ICI Study: In 2012, Financial Risk Tolerance of Younger Households Rebounded From Crisis
Washington, DC, November 20, 2012 – U.S. mutual fund–owning households headed by younger investors have returned to a level of financial risk tolerance comparable to the level seen before the financial crisis of 2008, according to a newly updated Investment Company Institute annual survey of households. In May 2012, the fraction of mutual fund–owning households younger than 35 willing to take above-average or substantial financial risk to get higher investment returns was 39 percent—up from a low of 31 percent in May 2010 and May 2011 and slightly higher than its 37 percent level in May 2008. At the same time, risk tolerance among households in the oldest age group—aged 65 or older—stood at 13 percent in May 2012, compared with 14 percent in May 2008.

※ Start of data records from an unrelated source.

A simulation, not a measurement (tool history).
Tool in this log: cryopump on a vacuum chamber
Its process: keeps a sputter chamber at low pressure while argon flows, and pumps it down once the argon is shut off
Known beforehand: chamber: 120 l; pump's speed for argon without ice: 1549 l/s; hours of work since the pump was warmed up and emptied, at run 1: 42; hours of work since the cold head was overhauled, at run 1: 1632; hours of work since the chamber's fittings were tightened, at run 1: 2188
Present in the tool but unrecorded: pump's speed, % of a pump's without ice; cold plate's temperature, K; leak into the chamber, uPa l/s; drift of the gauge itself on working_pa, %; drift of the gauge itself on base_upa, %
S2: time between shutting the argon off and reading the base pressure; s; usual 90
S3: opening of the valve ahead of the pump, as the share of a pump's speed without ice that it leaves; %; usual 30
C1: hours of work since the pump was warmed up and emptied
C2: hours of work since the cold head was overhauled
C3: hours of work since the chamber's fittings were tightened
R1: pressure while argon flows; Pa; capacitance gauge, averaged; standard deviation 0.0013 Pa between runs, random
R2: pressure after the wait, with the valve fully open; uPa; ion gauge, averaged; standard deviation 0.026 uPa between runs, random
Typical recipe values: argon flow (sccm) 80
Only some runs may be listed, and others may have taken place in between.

“Willingness to take financial risk is strongly affected by age, but has also varied over time within age groups,” said Sarah Holden, ICI Senior Director of Retirement and Investor Research. “Between 2011 and 2012, the willingness to take investment risk among all but the youngest shareholder group fell or remained about the same, while the youngest age group’s risk tolerance increased.”
Annual Survey Shows Impact of the Financial Crisis on Households’ Risk Tolerance
The survey results were presented in two studies released today, Ownership of Mutual Funds, Shareholder Sentiment, and Use of the Internet, 2012 and Characteristics of Mutual Fund Investors, 2012. The annual survey has tracked the impact of the financial crisis on investor sentiment generally: In May 2008, 36 percent of all U.S. households owning mutual funds were willing to take above-average or substantial risk with their investments. By May 2009, this fraction had fallen to 30 percent of mutual fund–owning households and remained near that level through 2012, when it measured 28 percent. The willingness to take financial risk across most investor age groups has continued to be subdued in the wake of the financial market crisis, with the exception of households younger than 35 whose willingness to take financial risk essentially has returned to the pre-2008 crisis level.
Mutual Fund–Owning Households’ Willingness to Take Investment Risk
Percentage of mutual fund−owning households willing to take above-average or substantial investment risk
Source: ICI Annual Mutual Fund Shareholder Tracking Survey
ICI’s annual survey also reported that in 2012, an estimated 53.8 million, or 44.4 percent of U.S. households, representing more than 90 million individual investors owned mutual funds. While mutual funds are the most commonly held type of fund, 3.4 million households reported owning exchange-traded funds (ETFs) and 1.9 million households reported owning closed-end funds in 2012.
Other survey findings for 2012 include:
- More U.S. households owned mutual funds through tax-deferred accounts than owned mutual funds outside such accounts. In fact, more than twice as many U.S. households (49.3 million) owned mutual funds through employer-sponsored retirement plans, IRAs, and variable annuities, as owned mutual funds outside tax-deferred accounts (17.9 million).
- Most U.S. mutual fund owners had moderate household incomes and were in their peak earning and saving years. More than half of all households owning mutual funds had incomes between $25,000 and $99,999, and about two-thirds were headed by individuals between the ages of 35 and 64.
- A fund’s investment performance continues to be the most influential of the many factors that shaped shareholders’ opinions of the fund industry. About two-thirds of mutual fund shareholders indicated that fund performance was a “very” important factor influencing their views of the industry, and 40 percent cited fund performance as the most important factor.
- Mutual fund companies’ favorability rating tends to move with stock market performance. Mutual funds’ favorability among shareholders edged down from 69 percent in 2011 to 65 percent in 2012 as the stock market moved down over April and May 2012 to be relatively flat compared with a year earlier. In 2012, older mutual fund investors’ favorability ratings were higher than those reported by younger investors and more recent investors.
- Mutual fund–owning households often used the Internet for financial purposes. More than nine in 10 households owning mutual funds had Internet access. Among that group, more than eight in 10 used the Internet for financial purposes.
About the survey:
ICI’s 2012 Annual Mutual Fund Shareholder Tracking Survey results are based on a sample of 4,019 U.S. households selected by random digit dialing, of which, 1,786 households, or 44.4 percent, owned mutual funds. In addition, the survey collected information on households’ ownership of closed-end funds and ETFs. Overall, 45.1 percent of U.S. households owned shares of mutual funds or other U.S.-registered investment companies in 2012, representing an estimated 54.6 million U.S. households and 93.7 million investors. All interviews were conducted over the telephone with the member of the household who was the sole or co-decisionmaker most knowledgeable about the household’s savings and investments.